Funding ends for seasonal workers

by Deborah Pfeiffer - Story: 88771
Mar 14, 2013 / 5:30 am

Funding for a project designed to help farmers, farm workers and communities come together to deal with issues related to seasonal workers ends this month.

But efforts to help the hundreds of workers who pour into the Okanagan will continue through the efforts of the Farm and Community Team Okanagan Similkameen committee.

“The project was successful and really needed,” said project coordinator Lilly Zekanovic, who is completing her term of employment. “And I  feel  positive the people involved will continue with it. It will not be abandoned.”

The project, initiated by the Penticton & Area Women’s Centre, was titled From Discord to Action: Cultivating community change around seasonal farm work.

It was funded by the Vancouver Foundation and other local agencies.

It came into existence last summer with its primary focus to address issues faced by farm workers and farmers.

The agricultural workers have been coming here for decades, many of them students from Quebec, to fill the labour shortage of agricultural workers.

Ongoing problems over the years have ranged from the pickers not mixing well with tourists to lack of transportation and farmers not having facilities to serve them, said Zekanovic.

Much of the project’s  effort was focused on an action planning forum held in November in Oliver that brought together community representatives to help them realize they were all dealing with the same issues.

A handbook with phone contacts for the RCMP, social services, churches and other faith-based organizations and information on health and safety issues, is also in the process of being compiled.

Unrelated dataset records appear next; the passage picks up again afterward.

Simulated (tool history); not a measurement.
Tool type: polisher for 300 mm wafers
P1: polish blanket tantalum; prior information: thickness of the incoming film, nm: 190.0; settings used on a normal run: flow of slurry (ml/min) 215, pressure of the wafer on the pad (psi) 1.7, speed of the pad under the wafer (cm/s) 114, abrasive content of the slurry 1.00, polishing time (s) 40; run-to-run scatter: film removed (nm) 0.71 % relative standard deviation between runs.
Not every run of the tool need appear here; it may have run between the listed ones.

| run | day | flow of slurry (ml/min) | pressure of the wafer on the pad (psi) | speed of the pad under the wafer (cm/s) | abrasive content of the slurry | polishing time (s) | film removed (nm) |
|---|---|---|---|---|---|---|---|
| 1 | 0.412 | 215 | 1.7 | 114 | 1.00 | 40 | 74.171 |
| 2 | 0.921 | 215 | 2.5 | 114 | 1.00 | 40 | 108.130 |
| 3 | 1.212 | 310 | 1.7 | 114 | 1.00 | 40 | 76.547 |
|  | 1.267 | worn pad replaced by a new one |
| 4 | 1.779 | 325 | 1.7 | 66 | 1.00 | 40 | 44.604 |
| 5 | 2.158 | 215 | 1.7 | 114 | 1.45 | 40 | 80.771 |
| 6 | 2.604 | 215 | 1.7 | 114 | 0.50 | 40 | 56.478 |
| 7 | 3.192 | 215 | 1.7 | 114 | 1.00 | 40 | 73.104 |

Keremeos councillor Arlene Arlow will chair the ongoing committee.

“I have had an interest in this all along because I care about my community,” she said. “My feeling is seasonal workers get a bad reputation because of the transients who come to the Okanagan and Similkameen to party and annoy people.
So my goal is to raise the profile of the farm workers, so hopefully the transients are less inclined to hang around.”

Her long term goals are tightening employment standards in favour of the workers and  creating a formal program of study for them through an organization such as Okanagan College.

In addition, the committee will focus on educating farmers and orchardists on their responsibilities to provide amenities and accommodation to the workers.

“We want them to feel good about what they do and that they are valued in some way, because without the workers we wouldn’t have food on our plates,” she said.